Wednesday, May 29, 2019

Attorney-Client privilege in internal sexual harassment investigations

Here's an interesting case out of the Southern District of New York, dealing with attorney-client privilege in internal investigations. The case is Barbini v. First Niagara Bank (HT: The Legal Intelligencer, Ruling Highlights Narrow Path in Defending Sexual Harassment Complaints).

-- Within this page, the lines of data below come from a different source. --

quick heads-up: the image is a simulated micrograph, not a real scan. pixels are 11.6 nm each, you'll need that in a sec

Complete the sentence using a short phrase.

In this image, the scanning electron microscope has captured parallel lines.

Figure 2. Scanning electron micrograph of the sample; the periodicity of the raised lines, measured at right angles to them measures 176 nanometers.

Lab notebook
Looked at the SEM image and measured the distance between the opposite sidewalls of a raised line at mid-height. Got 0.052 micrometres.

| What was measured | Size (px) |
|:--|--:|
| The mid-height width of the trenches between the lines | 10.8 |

The plaintiffs claimed that they complained about sexual harassment, and then their employer merely warned the harasser while firing them. The employer claims it fired them for notary law violations.

Not official use.
Not surprisingly, the employer consulted with its in-house counsel on the harassment issue and the notary issues. Is that protected by attorney-client privilege? The Court says, yes. While recognizing the dual-role that in-house counsel sometimes serves (attorney and business consultant), the Court held:
Communicating legal analysis to the person ultimately deciding whether to fire and employee is precisely the type of legal advice that is protected by the attorney-client privilege. (internal citations and quotations omitted). 
But wait, there's more!

Here, however, the Court also concluded that the employer waived the privilege. How? The employer did not directly raise an "advice of counsel" defense - but it did raise the Faragher/Ellerth defense.* Deposition testimony from an HR rep also established implied reliance of the advice of in-house counsel on the harassment and notary issues.

This goes straight to the heart of the employer's defense - that it looked into the harassment claims and concluded that termination was not necessary for the alleged harasser, and in reliance on advice from counsel concluded that the complainants/plaintiffs had violated New York notary laws. As the Court stated:
Defendants cannot have their cake and eat it too. There is virtually no way for any decisionmaker or adversary to assess the veracity of Defendants’ defense if the documents and conversations related to both investigations are concealed.
Frankly, I'm not sure that every court would reach this same conclusion. This case serves as a cautionary tale though - attorney-client communications (even legal advice) will not always be protected by a court. Particularly, privilege may be waived where the employer attempts to rely on the advice and investigation of its counsel as a defense.

* The Faragher/Ellert defense is an affirmative defense requiring employers to establish "(1) the employer exercised reasonable care to prevent and correct any-harassing behavior and (2) that the plaintiff unreasonably failed to take advantage of the preventative or corrective opportunities that the employer provided."